Unless demand picks up quickly, the industry could see a prolonged period of weakness since supply is rising. Even as the situation continues to be grim, Indian steelmakers exude confidence, in the belief that the incipient economic recovery would stand them in good stead. “I am expecting that in the new fiscal 2015-16, the growth in steel demand should not be less than 8-9 %, SAIL chairman CS Verma said. Asked whether that was an over-optimitsic projection given the tepid demand scenario that prevailed in the previous two years (0.6% in 2013-14 and 3.1% in 2014-15), he said the steps taken by the Modi government such as the proposed changes to the Land Acquisition Act and the renewed focus on infrastructure and manufacturing would aid the recovery.

SAIL recently commissioned its 4.5 mtpa Rourkela steel plant and expects production capacity to rise to 23 mtpa in September. Tata Steel’s Kalinganagar plant will contribute another three mtpa in the next couple of years. By March 2016, the country’s steel making capacity is expected to go up by 10% with 10 million tpa being added to the existing capacity of approximately 100 million tpa.

SAIL’s Verma, who pins hopes on a smart recovery in domestic demand, however is concerned about the slump in export markets. “With global steel industry operating at less than 75% capacity, exporting steel is indeed challenging,” he said. According to him, since steel prices have plunged to a historic low, it could only start firming up now.

Integrated players are also expected to see an erosion in their respective earnings per share (EPS) numbers owing to higher royalties imposed by the new mines bill. Existing miners’ contribution to the district mineral foundation (DMF) under Mines and Minerals (Development and Regulation) Amendment Bill, 2015, will now increase to 100% of the royalty amount against 33% in the earlier MMDR Ordinance approved in January 2015.

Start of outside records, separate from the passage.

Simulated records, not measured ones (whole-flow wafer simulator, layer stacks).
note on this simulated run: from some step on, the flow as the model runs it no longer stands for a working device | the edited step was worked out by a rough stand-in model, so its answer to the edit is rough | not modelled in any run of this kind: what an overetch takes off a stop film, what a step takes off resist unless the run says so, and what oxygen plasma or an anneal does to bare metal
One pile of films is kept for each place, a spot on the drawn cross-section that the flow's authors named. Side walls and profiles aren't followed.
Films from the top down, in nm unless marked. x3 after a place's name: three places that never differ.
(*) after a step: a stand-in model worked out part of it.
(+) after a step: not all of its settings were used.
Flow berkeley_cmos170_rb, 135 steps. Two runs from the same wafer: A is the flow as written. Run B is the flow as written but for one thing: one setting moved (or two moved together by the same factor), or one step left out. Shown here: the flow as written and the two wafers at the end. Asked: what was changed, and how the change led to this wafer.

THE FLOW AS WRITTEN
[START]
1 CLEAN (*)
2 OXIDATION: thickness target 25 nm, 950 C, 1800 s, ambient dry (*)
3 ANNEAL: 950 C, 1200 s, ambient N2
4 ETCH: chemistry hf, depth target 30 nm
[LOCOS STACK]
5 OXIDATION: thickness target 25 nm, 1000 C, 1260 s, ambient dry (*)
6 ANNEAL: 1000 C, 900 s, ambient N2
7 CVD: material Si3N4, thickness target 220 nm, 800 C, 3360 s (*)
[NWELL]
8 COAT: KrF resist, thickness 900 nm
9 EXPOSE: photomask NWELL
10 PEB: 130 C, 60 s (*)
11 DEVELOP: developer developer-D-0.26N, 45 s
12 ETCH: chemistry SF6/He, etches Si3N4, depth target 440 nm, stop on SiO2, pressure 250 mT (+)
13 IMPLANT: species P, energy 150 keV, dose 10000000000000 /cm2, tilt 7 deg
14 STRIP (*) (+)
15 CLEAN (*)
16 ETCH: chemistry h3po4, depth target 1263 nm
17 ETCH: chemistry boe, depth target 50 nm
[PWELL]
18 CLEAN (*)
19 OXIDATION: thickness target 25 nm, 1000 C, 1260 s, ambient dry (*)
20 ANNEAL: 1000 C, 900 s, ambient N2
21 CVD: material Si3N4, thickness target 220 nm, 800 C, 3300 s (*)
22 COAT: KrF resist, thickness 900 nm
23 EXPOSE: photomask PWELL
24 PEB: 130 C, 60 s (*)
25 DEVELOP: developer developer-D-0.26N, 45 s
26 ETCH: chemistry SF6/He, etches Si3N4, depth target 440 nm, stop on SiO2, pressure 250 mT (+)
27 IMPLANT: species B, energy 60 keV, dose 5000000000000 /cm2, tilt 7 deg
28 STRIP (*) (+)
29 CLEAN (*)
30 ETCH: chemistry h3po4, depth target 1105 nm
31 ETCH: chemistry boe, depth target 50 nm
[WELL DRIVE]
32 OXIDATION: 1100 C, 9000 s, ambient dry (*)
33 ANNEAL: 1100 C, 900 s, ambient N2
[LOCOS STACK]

Kotak Institutional equities has lowered its EPS estimate for Tata Steel of R18.6 for 2014-15 to R18.2 as royalty costs are estimated to rise to R2,600-2,700 crore in 2016-17 compared to R1,100 crore in 2013-14; in 2013-14, Tata Steel posted an EPS of R37.3.  While Tata Steel is highly leveraged, the company should be able to service its loans comfortable. Other firms may find it difficult. Vandrevala told FE recently that Essar Steel, is looking to get $2  billion worth of loans refinanced under the Reserve Bank of India’s 5/25 scheme. Bankers to Bhushan Steel have lent the firm an additional R7,000 crore even though the company owes them R35,000 crore and has reported losses for the last five quarters.